Petroglyphs are prehistoric rock carvings representative of the culture and religion of ancient natives. Petroglyphs shouldn’t be confused with pictographs, which are designs or images painted on to the surface of the rock, rather than scratched or etched into it. Though some of the shapes and figures of the artwork are recognizable today, their significance has mostly been lost. Scientists speculate that rock incision was one of the rituals performed by shamans before a hunt, special event, or life passage, or to mark a healing ceremony or site, or that the renderings served as graffiti or a sort of community bulletin board.

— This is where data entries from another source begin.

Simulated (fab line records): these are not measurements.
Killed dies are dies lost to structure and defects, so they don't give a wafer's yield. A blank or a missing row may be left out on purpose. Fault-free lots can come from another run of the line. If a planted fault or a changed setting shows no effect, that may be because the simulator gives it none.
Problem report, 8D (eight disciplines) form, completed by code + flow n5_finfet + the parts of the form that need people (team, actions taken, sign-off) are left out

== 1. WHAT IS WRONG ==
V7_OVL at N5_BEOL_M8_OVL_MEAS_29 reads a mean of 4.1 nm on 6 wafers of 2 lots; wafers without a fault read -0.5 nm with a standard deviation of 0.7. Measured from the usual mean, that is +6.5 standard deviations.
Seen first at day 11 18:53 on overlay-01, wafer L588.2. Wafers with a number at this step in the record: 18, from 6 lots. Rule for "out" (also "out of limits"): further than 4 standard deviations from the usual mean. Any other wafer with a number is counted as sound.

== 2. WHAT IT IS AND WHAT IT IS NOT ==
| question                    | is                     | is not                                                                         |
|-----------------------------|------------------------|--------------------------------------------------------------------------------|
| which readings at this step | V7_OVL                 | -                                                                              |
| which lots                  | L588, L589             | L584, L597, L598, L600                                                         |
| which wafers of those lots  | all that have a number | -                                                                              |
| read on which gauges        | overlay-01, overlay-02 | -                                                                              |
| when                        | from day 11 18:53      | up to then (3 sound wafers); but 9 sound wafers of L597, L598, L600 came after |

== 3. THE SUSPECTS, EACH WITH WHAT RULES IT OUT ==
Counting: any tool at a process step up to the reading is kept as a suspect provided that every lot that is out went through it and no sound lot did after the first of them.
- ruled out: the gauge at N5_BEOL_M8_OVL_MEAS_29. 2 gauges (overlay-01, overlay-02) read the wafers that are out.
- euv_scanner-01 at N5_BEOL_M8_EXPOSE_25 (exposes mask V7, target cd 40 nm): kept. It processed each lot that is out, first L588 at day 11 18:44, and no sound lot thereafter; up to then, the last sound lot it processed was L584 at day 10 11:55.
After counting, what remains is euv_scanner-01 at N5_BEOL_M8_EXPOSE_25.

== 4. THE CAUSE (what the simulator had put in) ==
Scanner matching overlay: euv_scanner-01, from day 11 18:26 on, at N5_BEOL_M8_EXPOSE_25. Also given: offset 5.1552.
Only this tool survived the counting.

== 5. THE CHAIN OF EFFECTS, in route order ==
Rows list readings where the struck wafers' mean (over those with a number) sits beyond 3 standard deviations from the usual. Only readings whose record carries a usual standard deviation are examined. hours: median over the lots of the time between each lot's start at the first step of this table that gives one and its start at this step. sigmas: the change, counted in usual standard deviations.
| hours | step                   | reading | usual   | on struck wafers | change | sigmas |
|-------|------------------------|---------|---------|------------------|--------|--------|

The petroglyphs in Valley of Fire are numerous, noticeable, and downright mysterious. (Many of the best carvings are 40-60 feet up a sheer sandstone cliff called Atlatl Rock, which you need a 40-foot staircase to access. How did they get all the way up there thousands of years ago? Read on.) Many of the images are believed to be upwards of 4,000 years old.
The Valley of Fire sandstone is coated with a layer of oxidized iron and manganese, sometimes known as "desert varnish," which often give the rock surfaces a wet or shiny patina. When carved, the surface rock gives exposes a white underlayer, so the artistic conditions hereabouts were propitious. It’s not hard to imagine how a smooth, flat, and high-hanging face such as Atlatl Rock would have been irresistible to the graffiti artists of the day. The petroglyph of a ladder might shed some light on the subject and would point to more recent Puebloan carver, rather than Anasazi artists of a thousand or so years ago. But the incised atlatl directly above it returns the aura of mystery; this "spear-launcher" predates the bow and arrow, which arrived in southern Nevada around the year 500.
Experts recognize certain totems, or clan signs, in the petroglyphs; in fact, some Hopi clan symbols appear in Valley of Fire, supporting the theory that the ancestral Puebloans who migrated into Arizona and New Mexico intermingled their culture with that of their northern cousins.
Some of the artwork’s symbolism seems obvious: suns, snakes, animals, people. But you’ll also see petroglyphs that could represent musrooms and cacti (with renderings reminiscent of the psychedelic peyote cults farther south), feet, sheep, a cross, butterflies, octopuses and starfish, Greek letters, menorahs, tic-tac-toe games, spermatozoa, treble clefs, even the Great Prophet foretelling the arrival of 747s, roller coasters, and basketball. Road maps? Advertising? Headlines? Interpretations are limited only by one’s imagination.